Mega aircraft corporation Boeing made an outsourcing boo boo as reported in the LA Times:
“We gave work to people that had never really done this kind of technology before, and then we didn’t provide the oversight that was necessary,” Jim Albaugh, the company’s commercial aviation chief, told business students at Seattle University last month. “In hindsight, we spent a lot more money in trying to recover than we ever would have spent if we tried to keep many of the key technologies closer to Boeing. The pendulum swung too far.”
For those who cry that the end of the world is coming because of outsourcing you might be inclined to read the article as it may be pertinent to what the VFX industry is going through.
Nobel Prize winning economist Paul Krugman points out that these incidents happen so often in business and economics that it has led to a Nobel Prize winning theory on why so many companies grow to the likes of Boeing:
when the tasks that need to be done are complex, so that you can’t fully specify what people should do in advance, there can be a lot of slippage and strategic behavior if you rely on market incentives; in such cases it can be better to do these things in-house, so that you can simply tell people to do something a particular way or to change their behavior.

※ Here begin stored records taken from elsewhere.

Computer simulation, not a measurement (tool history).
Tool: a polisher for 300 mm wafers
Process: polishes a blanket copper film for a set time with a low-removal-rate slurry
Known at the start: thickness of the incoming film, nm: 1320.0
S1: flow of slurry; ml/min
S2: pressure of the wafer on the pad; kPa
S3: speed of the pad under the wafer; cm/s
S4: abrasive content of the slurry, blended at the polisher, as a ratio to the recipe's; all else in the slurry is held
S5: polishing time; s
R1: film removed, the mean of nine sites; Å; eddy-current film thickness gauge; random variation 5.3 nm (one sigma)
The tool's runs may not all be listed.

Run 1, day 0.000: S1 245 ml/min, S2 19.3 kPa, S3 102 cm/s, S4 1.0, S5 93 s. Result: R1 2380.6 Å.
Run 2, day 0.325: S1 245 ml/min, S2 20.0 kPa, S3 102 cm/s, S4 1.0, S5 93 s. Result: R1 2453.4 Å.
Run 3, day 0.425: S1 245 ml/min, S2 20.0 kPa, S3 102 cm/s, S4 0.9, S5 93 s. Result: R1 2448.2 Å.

Sounds a lot like the VFX industry doesn’t it? Boeing is building complex airplanes and outsourcing much of that. VFX facilities build complex effects which is being outsourced in some cases. Yet in Boeing’s case, the vendors had a blueprint. Our industry doesn’t do blueprints.
Bids are won with some complex understanding that we’ll make something look cool for the clients. Rarely does that end well. I hear so many stories of vendors failing, increased overhead to manage the lumbering parts, and local artists being crewed just to clean up bad vendor work. At some point you have to wonder: “Do the execs ever take a look at how much more this is costing them?”
If you take a look at the animation, games, and vfx industry, the most successful companies seem to be the ones who engage in less outsourcing than their competitors. Pixar, Dreamworks, Blizzard, Weta. These are companies that tend not to chop their work up and see who else can do it. They keep it in house and under direct supervision for a successful product.
By the way, I thought I’d give an honorable mention to the only group in the article sounding the alarm of the feasibility of outsourcing the Boeing airplane: The unions.